A federal appeals panel dominated by appointees of President Barack Obama heard arguments Tuesday in two Virginia lawsuits challenging his health care overhaul.
The three-judge panel of the 4th U.S. Circuit Court of Appeals vigorously questioned lawyers on both sides, but the most spirited exchanges focused on the central issue in both cases: whether the law's requirement that individuals buy insurance is constitutional.
Federal judges in Virginia split on that question in the lawsuits, one filed by Virginia Attorney General Kenneth Cuccinelli and the other by Liberty University.
The 14-member court uses a computer program to randomly select its panels, and Obama could hardly have wished for a better outcome. He appointed two of the judges, Andre M. Davis and James A. Wynn Jr. The other was Judge Diana Gribbon Motz, an appointee of former President Bill Clinton.
"They were aggressive in both directions for both sides, so I don't draw any great concern about that," Cuccinelli said at a news conference after the hearings.
The Richmond-based 4th Circuit has historically been viewed as the nation's most conservative appeals court, but recent Democratic appointments have steered it more toward the ideological center — a trend that was in evidence in the packed courtroom Tuesday.
"This was certainly a favorable draw for the government," said Kevin Walsh, an assistant professor of law at the University of Richmond who attended the hearings. "All three judges appeared more skeptical of the challengers' argument and more accepting of the federal government's."
Liberty attorney Mathew Staver, like Cuccinelli, downplayed the makeup of the panel.
"I don't think it should matter at the end of the day whether they are appointed by Republicans or Democrats, conservative or liberal," he said. "There is no case in our history that forces a person to buy a product, and that's the question they're going to have to wrestle with."
Thirty-one lawsuits have been filed challenging the law, and nine of those have been appealed, but the two Virginia cases are the first to reach the argument stage in a federal appeals court. The judges are expected to rule within a few weeks.

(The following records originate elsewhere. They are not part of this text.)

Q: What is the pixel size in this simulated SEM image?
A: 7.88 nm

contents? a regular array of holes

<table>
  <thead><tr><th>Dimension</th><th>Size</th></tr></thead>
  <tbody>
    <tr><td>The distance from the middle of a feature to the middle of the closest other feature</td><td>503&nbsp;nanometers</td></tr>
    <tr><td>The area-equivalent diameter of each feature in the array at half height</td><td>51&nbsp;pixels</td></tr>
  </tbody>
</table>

Dress rehearsal for Supreme Court?
In what amounted to a dress rehearsal for the U.S. Supreme Court, which both sides agree will have the final word, Staver and Virginia Solicitor General Duncan Getchell Jr. argued that Congress exceeded its authority under the Constitution in requiring individuals to buy health insurance. U.S. Acting Solicitor General Neal Kumar Katyal argued in both cases that the mandate is a valid exercise of congressional authority under the Commerce Clause.
Liberty, which opposed the law as an employer that would be affected by its provisions, is appealing U.S. District Judge Norman Moon's ruling upholding it. The Justice Department is appealing U.S. District Judge Henry E. Hudson's decision striking down the insurance mandate in the case filed by Cuccinelli. Hudson left the rest of the voluminous health care law intact.
The appeals panel focused on the individual mandate in the Liberty appeal, which it heard first, and devoted most of its attention in the second case to the question of whether Virginia had standing to sue based on a state statute that was passed to circumvent the federal law.
Staver told the panel that the federal law exceeds the bounds of the Commerce Clause by regulating "economic inactivity" — a person's decision not to buy a product. He said the law "forces inactive bystanders into the stream of commerce."
But Katyal said people are already involved in commerce as consumers of health services, and that's what the law regulates. The only question is who pays for the services, he said, and the law aims to reduce the $45 billion a year in health care costs run up by the uninsured. Those costs add about $1,000 a year to the average family premium of those who do buy insurance, Katyal said.
Staver said that if the government can force people to buy insurance, it also can force them to buy other products — healthy foods or a gym club membership, for example, if the government determines that obesity is a major problem. He said "there would be no limit" to what the government could require citizens to buy.
However, Wynn suggested that Staver's claim overlooks a key point in the government's argument — that virtually everyone, at some time, will consume health care services.
"You can't make the argument that, in the aggregate, people are going to be obese or unfit," he said.
In the morning's second hearing, Getchell Jr. said the Virginia General Assembly had a right to pass a law declaring that the state's citizens could not be compelled by the government to buy insurance. He said the authors of the Constitution intended for the federal courts to be arbiters of such conflicts over state sovereignty.
"If federal court is not the forum, there's no forum," he said.
Katyal said that if Virginia's tactic is allowed to stand, states will be able to pass laws exempting their citizens from the war in Afghanistan, paying Social Security taxes or any other federal policy they don't like.
The cases could reach the Supreme Court in time for a decision by early summer 2012.